What is a Ceramic Disk Capacitor?

A capacitor is an electronic device used in circuits to block DC signals, while still allowing AC signals to pass though them. In order to accomplish this, a ceramic disk capacitor uses a series of alternating metal disks, called plates, and ceramic disks, called dielectrics. They are inexpensive and versatile, and have been in wide use in various types of electronic equipment since the early 1930s.

Capacitors operate through the creation of an electromagnetic field between two or more metal plates, which are insulated from one another by one or more dielectrics. Plates in capacitors are usually made of metals, such as aluminum or tantalum; however, there are many different materials used as dielectrics. Regardless of the plate material, the majority of a capacitor’s operational characteristics are set by its dielectric’s composition.

Dielectrics can electrically insulate a capacitor’s plates from one another, but at the same time, will allow an electromagnetic field to pass though them. When a capacitor is operating, an electrical current enters the capacitor but cannot pass directly to the other plates because they are separated by the insulating dielectric. This prevents an electrical current from passing directly through the capacitor, which blocks any DC signal. An AC signal will create a polarized electromagnetic field around the plate, however. The electromagnetic field will then pass through the dielectrics and induce an AC signal on the other plates in the capacitor, which will then pass out to the rest of the circuit.

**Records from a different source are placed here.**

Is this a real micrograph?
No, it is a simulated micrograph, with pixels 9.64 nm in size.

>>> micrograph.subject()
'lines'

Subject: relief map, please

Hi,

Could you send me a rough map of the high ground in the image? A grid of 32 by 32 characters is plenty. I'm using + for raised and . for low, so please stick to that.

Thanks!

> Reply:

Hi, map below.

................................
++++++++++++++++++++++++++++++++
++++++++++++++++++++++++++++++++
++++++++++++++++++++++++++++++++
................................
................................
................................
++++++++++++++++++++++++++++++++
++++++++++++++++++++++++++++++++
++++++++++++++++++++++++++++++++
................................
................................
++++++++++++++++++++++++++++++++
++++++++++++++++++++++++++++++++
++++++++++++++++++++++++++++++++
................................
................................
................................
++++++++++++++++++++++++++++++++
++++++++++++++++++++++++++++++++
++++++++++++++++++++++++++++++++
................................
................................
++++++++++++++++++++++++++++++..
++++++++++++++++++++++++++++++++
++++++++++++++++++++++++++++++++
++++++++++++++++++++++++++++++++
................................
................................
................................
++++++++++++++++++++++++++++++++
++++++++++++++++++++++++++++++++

As the name suggests, a ceramic disk capacitor uses small ceramic disks as its dielectrics. These disks have several advantages over dielectrics made of other materials such as plastics or oils. Ceramics are very inexpensive, easy to produce, are capable of withstanding relatively high temperatures, and are electrostatically stable. As a result, ceramic disk capacitors find use in electronic devices that generate a lot of heat, operate at very high frequencies, or both.

The ceramic disk capacitor was the first such device created for use in practical electronic applications and equipment. In their early days, these devices worked alongside vacuum tubes. Later, they helped the transistor make its debut. They came to stand shoulder to shoulder with the most advanced field-effect components. From old tube radios, to televisions, to satellites and the most modern supercomputers, there has never been a time in the history of electronics when the humble ceramic disk capacitor did not provide exceptional performance at a very modest cost.